Lamina by Manish Pushkale

August 13, 2018 – September 14, 2018 at Akar Prakar, Delhi

Manish Pushkale’s mysterious new works seem to have been shaped from skins of light, subtle tissues of alternate translucence and opacity that shimmer before us, hinting at pellucid depths.

For a moment, we forget that we are looking at two-dimensional works mounted on a wall. It appears, instead, that we are gazing down into the waters of a river or lake, at the action of gentle currents and lightly disturbed alluvial sediments, or the memories of water. At the core of Pushkale’s subtly nuanced art is a quest for what I would describe as the lamina, a membrane that mediates between above and below, self and other, terrestrial here and magical there. A membrane that could take the form of a wash on paper, a thin layer of cloth, a tinge of colour, a touch of light speckled on shadows.

With lamina go two other persuasive and memorable effects. I call the first one lumen – the suffusion of light. I call the second one limen – the threshold. Under the sign of lumen, Pushkale enacts a lyrical delicacy. He transforms luminosity into a palpable material, which breathes as colours and the pauses between colours. Light, in his handling, is no longer the scorching tropical glare that bears down on us. Rather, it becomes diffuse, refracted, cloudy, and submarine. Under the sign of limen, the artist organises a crossing between one medium and another, one process of making and another. In these watercolours, Pushkale has used the brush very sparingly. His method in this body of work is far closer to that of the serigraph print-maker. He envelops the paper in wet muslin, and leaves the colour on it until it has dried fully. When the muslin is removed, the work stands revealed as an imprint, in its jewel-like intensity. The textures of cloth, the layering of chromatic strata, all impart to these watercolours a collage-like richness.

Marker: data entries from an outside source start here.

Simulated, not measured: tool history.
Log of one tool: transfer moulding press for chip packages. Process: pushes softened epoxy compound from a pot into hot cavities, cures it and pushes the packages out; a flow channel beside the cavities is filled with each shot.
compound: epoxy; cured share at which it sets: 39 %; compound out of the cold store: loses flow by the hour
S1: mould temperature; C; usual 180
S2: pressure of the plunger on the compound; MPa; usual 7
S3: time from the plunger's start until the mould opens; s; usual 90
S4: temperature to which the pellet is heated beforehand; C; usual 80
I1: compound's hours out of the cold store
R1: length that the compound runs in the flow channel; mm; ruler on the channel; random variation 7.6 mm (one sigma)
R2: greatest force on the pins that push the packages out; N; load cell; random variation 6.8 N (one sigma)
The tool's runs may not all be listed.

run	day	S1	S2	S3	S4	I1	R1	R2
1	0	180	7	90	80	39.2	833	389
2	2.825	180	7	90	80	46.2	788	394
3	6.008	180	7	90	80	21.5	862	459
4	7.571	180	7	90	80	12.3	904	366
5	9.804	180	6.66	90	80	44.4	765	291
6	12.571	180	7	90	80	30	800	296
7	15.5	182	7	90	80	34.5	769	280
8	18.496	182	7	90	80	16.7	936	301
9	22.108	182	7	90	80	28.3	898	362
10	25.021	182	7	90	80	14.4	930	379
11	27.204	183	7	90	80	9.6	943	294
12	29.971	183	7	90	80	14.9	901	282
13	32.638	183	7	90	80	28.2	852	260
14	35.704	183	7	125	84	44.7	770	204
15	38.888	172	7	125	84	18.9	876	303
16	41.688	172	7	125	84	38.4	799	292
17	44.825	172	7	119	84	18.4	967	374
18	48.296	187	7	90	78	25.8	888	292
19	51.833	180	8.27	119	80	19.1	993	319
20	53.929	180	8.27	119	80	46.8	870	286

Some of Pushkale’s works in this suite of watercolours include, as though they were relics of a lost narrative, letters and numbers used in manual transfer-based printing. Long superseded by technological shifts, these letters suggest a vanished life of labour and publication, when mind, eye, hand and text were linked in one physical continuum, rather than being spectral and remotely connected as they are now. Fragments of words, numerals displaced from their contexts, they challenge us to decipher them. Are these missives from the past, or signals from the future, that have come to us in code? Or do they, perhaps, annotate the artist’s chosen approach, that of abstraction? Perhaps the artist is suggesting, here, that the opposite of abstraction is not the figure or the object, as many believe, but language. The abstractionist’s work proceeds without recourse to words. It resists interpretation. It is the sublime reef on which the ship of language is broken. And yet, as with Manish Pushkale’s art, it also provokes us to return to the arena of speech and writing with our sight renewed, teases us back towards communication.

Ranjit Hoskote

About Manish Pushkale

Born in 1973, Bhopal, Manish Pushkale is an autodidact; without any formal training in art, yet a powerful and sensitive initiation into it through holistic exposures from the evocative environs of Bharat Bhavan in Bhopal during the early 90's, he slowly has developed a foundation for the language of abstraction, which now carries an imprint of his own. His work has attained maturity and extraordinary significance owing to several shifts in experimentation and experience. He is among the highly regarded young painters of India who has greatly contributed to Contemporary art through his fresh approach. While his works are a play of formal dichotomies like those of light and shade, mark and erasure, form and the formless, restraint and excess, control and indulgence, they have at the present, matured into a state that confronts and assimilates the contrasts to achieve a state of refined harmony. His works are deeply rooted in Indian aesthetics.

He has had many solo shows with several prime galleries to his credit and has participated in innumerable number of group shows across the world in the last 25 years. He had represented the country at Festival of India in France, 2016 and shown in Musee de Guethary. He is a recipient of many awards, honors and residencies. He was a fellow at Institute of Advance studies in Nantes, 2014, a trustee of The Raza Foundation, apart from being actively involved in co-editing AROOP (a journal dedicated to the visual arts published by The Raza Foundation). He has written many books on arts and has recently published his novel in Hindi.